How to Read the BotEdge Leaderboard
BotEdge is built to help you spot systematic Polymarket wallets faster. The key is not memorizing every metric. It is knowing which numbers are strong, which ones are directional, and how the pattern looks when you read them together.
Scan P&L, trades, cadence, and bot score before going deeper.
Behavior and position metrics are the most useful layer on the site right now.
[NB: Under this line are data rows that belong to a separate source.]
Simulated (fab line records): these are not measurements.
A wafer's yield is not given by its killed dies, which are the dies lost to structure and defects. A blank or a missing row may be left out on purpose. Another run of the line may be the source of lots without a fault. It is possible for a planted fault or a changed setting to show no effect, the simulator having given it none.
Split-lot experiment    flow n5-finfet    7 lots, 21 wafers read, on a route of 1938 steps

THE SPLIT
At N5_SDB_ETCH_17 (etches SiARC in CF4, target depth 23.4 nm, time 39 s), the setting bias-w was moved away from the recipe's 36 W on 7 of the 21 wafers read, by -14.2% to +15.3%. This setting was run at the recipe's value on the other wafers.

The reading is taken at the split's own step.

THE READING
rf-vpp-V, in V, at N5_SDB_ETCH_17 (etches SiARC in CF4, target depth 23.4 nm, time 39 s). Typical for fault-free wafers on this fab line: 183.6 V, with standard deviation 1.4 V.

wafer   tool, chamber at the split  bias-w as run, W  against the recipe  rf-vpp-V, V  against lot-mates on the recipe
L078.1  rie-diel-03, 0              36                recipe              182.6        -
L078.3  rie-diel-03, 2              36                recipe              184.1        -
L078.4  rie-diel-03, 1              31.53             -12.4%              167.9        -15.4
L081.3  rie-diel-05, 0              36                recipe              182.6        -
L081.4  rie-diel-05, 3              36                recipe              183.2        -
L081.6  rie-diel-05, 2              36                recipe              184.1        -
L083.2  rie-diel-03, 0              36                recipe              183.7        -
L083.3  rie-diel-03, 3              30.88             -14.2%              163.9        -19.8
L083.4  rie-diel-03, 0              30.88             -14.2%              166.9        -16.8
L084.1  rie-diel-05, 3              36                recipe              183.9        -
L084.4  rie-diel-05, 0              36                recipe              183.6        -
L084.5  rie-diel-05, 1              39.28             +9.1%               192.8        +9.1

Estimated metrics are directional hints, not audited portfolio accounting.
What BotEdge tracks
The homepage is a ranking surface, not a full dossier. It is designed to help you decide which wallet deserves a closer look.
Rank
The bot’s current position among featured wallets on BotEdge. It is useful for relative comparison, not as a permanent quality badge.
P&L
The headline profit and loss number we track for the wallet. It is the easiest number to scan first, but it should always be read alongside activity and behavior.
Trades
How many trades are currently in the tracked sample. Higher counts usually mean the wallet has enough activity for the rest of the page to become more meaningful.
Cadence
A simple readout of trades per day. Very high cadence often points to automation or at least a highly systematic workflow.
Bot Score
A behavior-based automation signal. It is not a moral label and not a guarantee of profitability. It answers one question: how machine-like does this wallet look?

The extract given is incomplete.